- CIA Director Mike Pompeo, President Donald Trump’s nominee to be his next secretary of state, might not receive a positive recommendation from the Senate Foreign Relations Committee on Monday.
- Pompeo would still get a vote in the entire Senate, but failing to get the blessing from the committee would be an unprecedented rebuke for a cabinet-level nominee.
- Republicans are concerned that attempts to block Pompeo are particularly damaging to upcoming negotiations he would undertake as chief diplomat.
WASHINGTON – There is a growing concern among Republicans that Mike Pompeo will not receive a nod from the Senate Foreign Relations Committee to serve as the next secretary of state, an unprecedented rebuke for such a high level position.
Pompeo, currently serving as director of the CIA, has faced an uphill battle throughout his confirmation process. Several Democrats who voted to confirm Pompeo to head the CIA have reversed their positions for him to be secretary of state.

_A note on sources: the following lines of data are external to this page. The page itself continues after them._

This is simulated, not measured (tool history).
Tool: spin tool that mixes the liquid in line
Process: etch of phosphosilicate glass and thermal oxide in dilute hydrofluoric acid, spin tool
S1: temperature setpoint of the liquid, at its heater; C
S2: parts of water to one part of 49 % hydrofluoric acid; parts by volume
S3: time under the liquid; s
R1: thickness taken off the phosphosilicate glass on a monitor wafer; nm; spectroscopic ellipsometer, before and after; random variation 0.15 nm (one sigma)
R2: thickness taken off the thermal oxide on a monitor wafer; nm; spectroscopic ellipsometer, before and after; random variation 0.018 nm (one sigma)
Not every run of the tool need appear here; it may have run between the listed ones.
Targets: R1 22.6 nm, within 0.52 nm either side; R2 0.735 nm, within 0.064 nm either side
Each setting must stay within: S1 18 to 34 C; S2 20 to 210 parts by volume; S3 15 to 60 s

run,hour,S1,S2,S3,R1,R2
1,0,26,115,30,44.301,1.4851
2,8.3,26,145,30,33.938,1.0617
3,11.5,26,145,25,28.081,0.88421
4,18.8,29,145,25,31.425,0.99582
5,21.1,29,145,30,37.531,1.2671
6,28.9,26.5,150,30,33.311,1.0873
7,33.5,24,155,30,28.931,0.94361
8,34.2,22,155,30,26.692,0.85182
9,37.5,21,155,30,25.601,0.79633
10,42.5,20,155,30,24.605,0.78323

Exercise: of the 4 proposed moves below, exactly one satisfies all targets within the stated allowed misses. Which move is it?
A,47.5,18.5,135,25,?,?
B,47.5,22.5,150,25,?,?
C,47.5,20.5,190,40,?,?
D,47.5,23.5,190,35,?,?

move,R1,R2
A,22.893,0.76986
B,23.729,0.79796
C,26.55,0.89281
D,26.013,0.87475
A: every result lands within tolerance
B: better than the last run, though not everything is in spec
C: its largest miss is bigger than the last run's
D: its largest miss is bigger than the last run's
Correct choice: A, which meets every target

Republicans have dismissed the reversals as political flip-flopping, while Democrats maintain there are stark differences between the characteristics required for chief spy and chief diplomat.
Pompeo himself made a visit to North Korea over Easter weekend, where he met with the reclusive nation’s supreme leader Kim Jong Un. Democrats putting barriers in the the way of Pompeo becoming secretary of state could put a damper on those upcoming negotiations, according to Republicans.
“[Pompeo] is already invested deeply in the upcoming summit between the president and Kim Jong Un,” Sen. Tom Cotton told reporters on phone call on Wednesday. “It would send a very bad sign and I believe would set back the preparations and perhaps even the results of that upcoming summit for the Senate Democrats to oppose as a block Mike Pompeo’s nomination to be secretary of state.”
If Pompeo’s nomination fails in the committee on Monday, he will still get a vote on the floor later in the week. But Republicans are concerned that an inability to shepherd him through the committee could signal weakness and lack of confidence as denuclearization negotiations with North Korea come into full swing.
“You wanna have your nominees come out of committee,” said Colorado Sen. Cory Gardner. “The hyper-partisanship that is blinding people to a good quality nominee is hurting this institution.”
Senate Majority Whip John Cornyn told Business Insider that snubbing Pompeo “undercuts the country at a time when we need that leadership” and that the White House is “engaging in the most dangerous and fragile geopolitical negotiations in recent memory.”
“I’ve told [Pompeo] the only thing that matters is 50 votes,” said Sen. Bob Corker, who chairs the Foreign Relations Committee and is retiring from his Tennessee seat at the end of the year. “Then the next day you’re secretary of state so who cares.”
“It doesn’t look promising as far as an affirmative vote,” Corker added. “But there’s still steps the committee can take and I think that will be the case.”
But Democrats, Corker said, “In their heart of hearts, surely they’d rather have Pompeo sitting down with Mattis talking to the president about things like leaving Syria immediately or whatever than they would him not having a secretary of state.”
Rand Paul is the lone Republican holding out on Pompeo
- Mark Wilson/Getty Images
One reason Pompeo could fail to receive a nod from the committee is opposition from Republican Sen. Rand Paul of Kentucky. Paul has been adamantly against Pompeo, but will be taking a meeting with him at the request of President Donald Trump.
“I’m glad he’s talking to him but I find it unseemly he’s doing this,” said South Carolina Sen. Lindsey Graham of Paul meeting with Pompeo. “This guy’s a qualified Republican. Rand Paul says he’s a Republican.”
Graham added that Paul needs to come to terms with the fact that Trump is “never gonna pick a libertarian” to serve as secretary of state.
Paul is likely to remain a “no” on Pompeo regardless of any meeting, according to the Republicans who work with him on the committee.
“I’ll leave that to the president,” Corker said of Paul’s ongoing negotiations. “I doubt anything changes there.”